Financial impropriety-A A +A
An Independent View
Sunday, August 19, 2012
LAST Thursday, we commemorated the 35th death anniversary of Elvis Presley. During his 30th anniversary, at 10.30.36, a BDO hound dog using internal terminal number 6654 hacked our BDO electronic banking account and withdrew P50,000. We were all shook up, particularly since the system hitherto never allowed us to withdraw more than P20,000 in a day. The hacker did not know our PIN number. [Except for us, nobody did]. Naturally, we were very concerned but assumed that the bank would soon realize its error and reverse the transaction. Not so.
A few days later, we visited the bank but were treated coldly by BDO's local manager Glenn Ong, who seemed to be more concerned about our possible lack of probity than whether the bank's systems were defective. In fact, at that time, we had banked at Hilado branch for 11 years and never had encountered any problems [It was an Equitable-PCI Branch until the hostile BDO takeover in 2007].
Eventually, without explanation, BDO deigned to return our money that had been fraudulently taken from us. At this point, Bangko Sentral ng Pilipinas (BSP), to whom we reported the incident, lost interest in our case. We would have thought that BSP would be concerned about the bank's demonstrably flimsy systems being hacked to the disadvantage of its customers. Apparently not.
Eventually, a senior BDO manager, Ismael Estela, spoke to us reassuringly about the “firewalls” that protected BDO's systems. We were not reassured. We explained that in the world of computing, a firewall is part of a system that is designed to block unauthorized access while permitting outward communications. So a firewall was an attribute that BDO's system demonstrably did not have.

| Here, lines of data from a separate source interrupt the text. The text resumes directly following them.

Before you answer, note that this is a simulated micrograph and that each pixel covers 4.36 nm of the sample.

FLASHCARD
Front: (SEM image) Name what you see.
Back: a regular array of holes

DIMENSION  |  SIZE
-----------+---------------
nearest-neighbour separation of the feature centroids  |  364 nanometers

A few weeks ago "Russian swindler" Ogil Ogilov managed to use a bogus plastic card for a P20, 000 purchase. If his plastic was approved by the system, this shows that the firewalls are still not in place. It also shows that Ogilov has partners-in-crime. Ogilov is now out on bail, having been charged with offenses under R.A. 8484 but I wonder if the case will ever come to court.
Banks tend to be shy about cases which illustrate weakness of their systems and their employees' conduct.
In 1977, I assisted the planning, design, development, and implementation of the ATM system of The Royal Bank of Scotland (RBS). This was the first 24 hour on-line ATM banking system in the world.
(Ignore Citibank's recent advertisements about being first). From inception until now, RBS has never had a hacked ATM transaction that we suffered from BDO.
In August 2008, Philamlife advertised a product in which an investment of US $10, 000 would yield US $12, 500 in five years. We decided to invest in this product and on 29 August went to our BDO Hilado branch to make the purchase.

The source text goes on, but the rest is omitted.